Command Listener
Once Rhasspy has been woken up, it needs to record your voice command. The default system uses webrtcvad to detect when you start and stop speaking.
If you're not using a physical microphone connected to wherever Rhasspy is running, you may consider using one of the other systems. The oneshot and hermes systems, for example, work well with audio input coming in via MQTT.
You can also make Rhasspy record a voice command using the HTTP API by:
- POST-ing to
/api/start-recording
. Rhasspy will start recording from the microphone. - Speaking your voice command
- POST-ing to
/api/stop-recording
. Rhasspy will stop recording and process the voice command.
WebRTCVAD
Listens for a voice commands using webrtcvad to detect speech and silence.
Add to your profile:
"command": {
"system": "webrtcvad",
"webrtcvad": {
"chunk_size": 960,
"min_sec": 2,
"sample_rate": 16000,
"silence_sec": 0.5,
"speech_buffers": 5,
"throwaway_buffers": 10,
"timeout_sec": 30,
"vad_mode": 0
}
}
This system listens for up to timeout_sec
for a voice command. The first few frames of audio data are discarded (throwaway_buffers
) to avoid clicks from the microphone being engaged. When speech is detected for some number of successive frames (speech_buffers
), the voice command is considered to have started. After min_sec
, Rhasspy will start listening for silence. If at least silence_sec
goes by without any speech detected, the command is considered finished, and the recorded WAV data is sent to the speech recognition system.

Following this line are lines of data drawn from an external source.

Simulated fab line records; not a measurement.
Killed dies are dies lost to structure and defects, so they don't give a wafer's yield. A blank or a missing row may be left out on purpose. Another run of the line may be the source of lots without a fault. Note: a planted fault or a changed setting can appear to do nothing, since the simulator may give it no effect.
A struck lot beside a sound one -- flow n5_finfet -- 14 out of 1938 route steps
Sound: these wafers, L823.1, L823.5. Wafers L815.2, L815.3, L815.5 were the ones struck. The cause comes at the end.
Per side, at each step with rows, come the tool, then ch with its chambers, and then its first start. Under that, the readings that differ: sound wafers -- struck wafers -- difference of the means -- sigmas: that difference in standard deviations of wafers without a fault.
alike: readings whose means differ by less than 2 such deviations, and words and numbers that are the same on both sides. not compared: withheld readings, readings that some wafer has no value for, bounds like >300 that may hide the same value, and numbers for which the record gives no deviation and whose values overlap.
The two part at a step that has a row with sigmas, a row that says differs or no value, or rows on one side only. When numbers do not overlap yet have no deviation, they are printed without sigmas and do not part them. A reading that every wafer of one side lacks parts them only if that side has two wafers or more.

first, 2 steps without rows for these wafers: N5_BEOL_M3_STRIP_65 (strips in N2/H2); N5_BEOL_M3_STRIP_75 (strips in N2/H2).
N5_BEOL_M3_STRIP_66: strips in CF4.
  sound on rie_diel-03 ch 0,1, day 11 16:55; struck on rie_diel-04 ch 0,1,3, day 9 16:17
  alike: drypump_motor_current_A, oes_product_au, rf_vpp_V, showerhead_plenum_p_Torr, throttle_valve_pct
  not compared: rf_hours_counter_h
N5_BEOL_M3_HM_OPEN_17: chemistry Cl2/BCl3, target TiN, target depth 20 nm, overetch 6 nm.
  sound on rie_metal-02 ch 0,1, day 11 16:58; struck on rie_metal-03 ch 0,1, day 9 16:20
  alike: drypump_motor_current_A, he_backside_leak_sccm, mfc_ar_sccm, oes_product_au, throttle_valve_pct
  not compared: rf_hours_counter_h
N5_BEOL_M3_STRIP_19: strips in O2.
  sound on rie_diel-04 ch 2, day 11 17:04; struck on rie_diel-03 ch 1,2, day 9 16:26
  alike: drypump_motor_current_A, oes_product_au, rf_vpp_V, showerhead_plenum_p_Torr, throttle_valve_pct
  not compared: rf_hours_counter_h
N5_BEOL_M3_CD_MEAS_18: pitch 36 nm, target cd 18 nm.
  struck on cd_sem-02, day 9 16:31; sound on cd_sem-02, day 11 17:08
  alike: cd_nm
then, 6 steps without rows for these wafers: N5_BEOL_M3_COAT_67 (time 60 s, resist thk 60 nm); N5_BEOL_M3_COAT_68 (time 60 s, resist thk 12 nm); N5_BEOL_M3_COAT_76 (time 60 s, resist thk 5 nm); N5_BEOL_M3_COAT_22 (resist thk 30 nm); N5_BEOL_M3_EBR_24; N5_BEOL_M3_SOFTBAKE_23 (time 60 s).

You may want to adjust min_sec
, silence_sec
, and vad_mode
for your environment.
These control how short a voice command can be (min_sec
), how much silence is required before Rhasspy stops listening (silence_sec
), and how aggressive the voice activity filter vad_mode
is: this is an integer between 0 and 3. 0 is the least aggressive about filtering out non-speech, 3 is the most aggressive.
NOTE: you must set chunk_size
such that (relative to sample rate) it produces 10, 20, or 30 millisecond buffers. This is required by webrtcvad
.
See rhasspy.command_listener.Webrtcvadcommandlistener
for details.
OneShot
Takes the first chunk of audio input received to be the entire voice command. Useful when paired with the MQTT audio input system if an entire WAV file is being sent in a single MQTT message.
(If you want to send a WAV file to Rhasspy over HTTP instead, just POST it to /api/speech-to-intent
)
Add to your profile:
"command": {
"system": "oneshot",
"oneshot": {
"timeout_sec": 30
}
}
See rhasspy.command_listener.OneShotCommandListener
for details.
MQTT/Hermes
Subscribes to the hermes/asr/startListening
and hermes/asr/stopListening
topics (Hermes protocol).
This allows Rhasspy to be controlled by Snips.AI.
Wakes up Rhasspy when startListening
is received and starts recording. Stops recording when stopListening
is received and processes the voice command.
Add to your profile:
"command": {
"system": "hermes",
"hermes": {
"timeout_sec": 30
}
},
"mqtt": {
"enabled": true,
"host": "localhost",
"username": "",
"port": 1883,
"password": "",
"site_id": "default",
"tls": {
"enabled": false,
"ca_certs": "",
"cert_reqs": "CERT_REQUIRED",
"certfile": "",
"ciphers": "",
"keyfile": ""
}
}
Adjust the mqtt
configuration to connect to your MQTT broker.
Set mqtt.site_id
to match your Snips.AI siteId.
Using mosquitto_pub, wake up Rhasspy with:
mosquitto_pub -t 'hermes/asr/startListening' -m '{ "siteId": "default" }'
Say your voice command, then stop recording with:
mosquitto_pub -t 'hermes/asr/stopListening' -m '{ "siteId": "default" }'
Rhasspy should process your voice command.
See rhasspy.command.HermesCommandListener
for details.
Command
Calls a custom external program to record a voice command.
Add to your profile:
"command": {
"system": "command",
"command": {
"program": "/path/to/program",
"arguments": []
}
}
When awake, Rhasspy normally listens for voice commands from the microphone and waits for silence by using webrtcvad. You can call a custom program that will listen for a voice command and simply return the recorded WAV audio data to Rhasspy.
When Rhasspy wakes up, your program will be called with the given arguments. The program's output should be WAV data with the recorded voice command (Rhasspy will automatically convert this to 16-bit 16 kHz mono if necessary).
The following environment variables are available to your program:
$RHASSPY_BASE_DIR
- path to the directory where Rhasspy is running from$RHASSPY_PROFILE
- name of the current profile (e.g., "en")$RHASSPY_PROFILE_DIR
- directory of the current profile (whereprofile.json
is)
See listen.sh for an example program.
See rhasspy.command_listener.CommandCommandListener
for details.
Dummy
Disables voice command listening.
Add to your profile:
"command": {
"system": "dummy"
}
See rhasspy.command.DummyCommandListener
for details.